Careful with your terminology. "length" generally refers to the number
of characters in a string. (See: perldoc -f length). You're looking
for the *size* of an array.

> use strict;
>
> my $hash = {"A"=>[1,2,3,4], "B"=>[5,6,7,8]};
> my $length = $#{values(%{$hash})[0]};
> print $length;
>
> But if I run it, perl says:
> ##############
> Global symbol "$length" requires explicit package name at t.pl line 5.
> Execution of t.pl aborted due to compilation errors.
> ##############
> what is absolutely strange to me.


That's perl-speak for "I couldn't compile this line, so $length was
never declared". At least, that's how I interpret it.

> If I comment out line 5 (which is "print ..."), I receive the error:
> ###############
> syntax error at t.pl line 4, near ")["
> Execution of t.pl aborted due to compilation errors.
> ###############
> Which is nearly as strange to me than the first error-message.
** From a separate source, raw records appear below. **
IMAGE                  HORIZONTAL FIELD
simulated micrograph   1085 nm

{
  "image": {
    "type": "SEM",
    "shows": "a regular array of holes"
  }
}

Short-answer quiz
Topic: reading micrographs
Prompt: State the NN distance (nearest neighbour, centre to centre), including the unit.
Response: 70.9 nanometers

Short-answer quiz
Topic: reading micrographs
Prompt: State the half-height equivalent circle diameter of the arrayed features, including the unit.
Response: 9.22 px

And yet, it's completely accurate.

> As far as I understand, $hash is dereferenced by %{$hash}.


yes.

> Then I get a list of all its values by values( %{$hash} ).


yes.

> Then I get its first value by values( %{$hash} )[0].


no!

the [0] is attempting to be applied to the (%{$hash}), not to the list
returned by values(). You're getting bitten by precedence.

(values ( %{$hash} ) )[0]

> Then I dereference it and get its size minus 1 by $#{values(%{$hash})[0]}


$#{ (values (%{$hash}) )[0] }

> Could anyone tell me where my mistake is?


Your actual mistake I've already addressed. Your first mistake,
however, is trying to do this all in one line, IMO.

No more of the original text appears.